SQL Server Alert Tuning Basics with SentryOne
Alert systems should notify you of events or states that are meaningful or actionable. However, far too often I find that alerts aren’t tuned, resulting in hundreds or even thousands of email notifications being filed away in an email folder to act as a historical log of what happened at a certain point in time.
The good news is that SentryOne offers plenty of capabilities that allow you to configure alerts to be relevant and meaningful, which is a huge step toward proactively managing SQL Server performance.
I could probably write a book on the importance of alert tuning, but today, I want to focus on some of the basic alert tuning features that you can leverage in SentryOne. In a future blog post, I will address common alert use cases I run into frequently with other SentryOne users.

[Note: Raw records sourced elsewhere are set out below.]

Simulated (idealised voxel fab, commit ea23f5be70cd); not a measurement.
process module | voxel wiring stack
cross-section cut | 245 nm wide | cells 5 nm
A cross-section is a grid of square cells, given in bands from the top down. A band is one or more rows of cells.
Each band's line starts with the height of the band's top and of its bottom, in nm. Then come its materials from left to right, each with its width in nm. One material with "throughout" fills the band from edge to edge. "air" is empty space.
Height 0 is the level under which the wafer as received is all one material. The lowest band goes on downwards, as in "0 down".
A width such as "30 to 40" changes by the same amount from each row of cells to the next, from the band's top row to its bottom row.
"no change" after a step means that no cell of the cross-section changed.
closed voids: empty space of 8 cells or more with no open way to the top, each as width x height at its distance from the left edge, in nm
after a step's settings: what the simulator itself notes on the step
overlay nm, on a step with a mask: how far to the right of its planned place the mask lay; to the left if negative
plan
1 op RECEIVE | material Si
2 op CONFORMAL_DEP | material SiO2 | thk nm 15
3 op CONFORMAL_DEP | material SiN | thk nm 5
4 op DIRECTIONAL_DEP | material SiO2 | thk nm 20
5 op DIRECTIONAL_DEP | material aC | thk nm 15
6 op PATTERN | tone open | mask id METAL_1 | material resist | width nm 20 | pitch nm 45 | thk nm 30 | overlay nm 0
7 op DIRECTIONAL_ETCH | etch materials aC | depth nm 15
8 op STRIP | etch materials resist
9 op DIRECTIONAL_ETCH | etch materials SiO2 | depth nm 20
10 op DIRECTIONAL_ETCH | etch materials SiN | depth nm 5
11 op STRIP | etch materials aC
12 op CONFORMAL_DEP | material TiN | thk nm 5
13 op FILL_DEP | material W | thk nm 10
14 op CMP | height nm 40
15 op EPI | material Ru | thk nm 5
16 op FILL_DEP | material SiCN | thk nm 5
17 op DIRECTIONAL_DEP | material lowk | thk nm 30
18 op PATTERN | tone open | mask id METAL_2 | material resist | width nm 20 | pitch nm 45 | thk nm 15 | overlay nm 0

To set up effective alerts, you must understand that you can leverage the Topology you create in the Navigator pane to override and modify conditions and settings at various levels. The level or object you select in the Navigator pane defines the scope for the conditions shown in the Conditions and Settings panes. The screenshot below shows the selected level indicated at the top of the Conditions pane.
Defining the Scope of Conditions Shown in the Conditions Pane by Selecting a Group of Targets in the Navigator Pane
The level you select can be based on environment, application, workload type, or any combination of these and other classifications. You can even drill down to specific jobs, SSRS reports, etc.
For example, maybe you don’t want to receive alerts related to activity on your Development targets. Or, perhaps you want to be alerted on blocking at 15 seconds for your OLTP targets, but one minute for your Reporting targets. You can address these and other situations by organizing the Topology in a way that supports your alerting needs.
Although leveraging the Topology is quite powerful, it might not cover every situation. What if our logical groupings have inherently separated like objects? Take the following situation as an example. We have a Development group and a Production group. Under each group, there are OLTP and Reporting targets. If I want to make a broad change to conditions or settings for all my OLTP or Reporting servers, I might think I am out of luck because I have segregated my targets by environment levels. Well, have no fear, Object Groups are here!
Example of the Topology Grouping Inherently Separating Like Objects
Object Groups allow you to group monitored objects within SentryOne above and beyond the traditional Topology. In our example situation, I can put my OLTP and Reporting targets into an Object Group and make a modification or explicitly define conditions and settings at the Object Group level.
Example of Object Groups
Keep in mind that because Object Groups are outside the Topology, you don’t override conditions at the Object Group level. You can explicitly add and modify conditions and/or settings as needed at the Object Group level. These conditions and settings are honored above all else, including global conditions and settings, for the related objects.
It’s important to make a quick note about condition/action identity. Each condition/action object is independent of other conditions/action objects. Changes made at the condition/action object level aren’t applied to or inherited by other conditions/action objects, even if they have the same condition and action. The ability to have multiple versions of the same condition/action object can be leveraged to treat subsets of objects differently through conditional logic. (I will cover how you can leverage this functionality in my future blog post about alerting use cases.)
Alert Modification Options
When you select a particular condition/action object in the Conditions pane, several tabs appear on the bottom half of the pane. These options can be used to make modifications to how and when conditions/actions trigger.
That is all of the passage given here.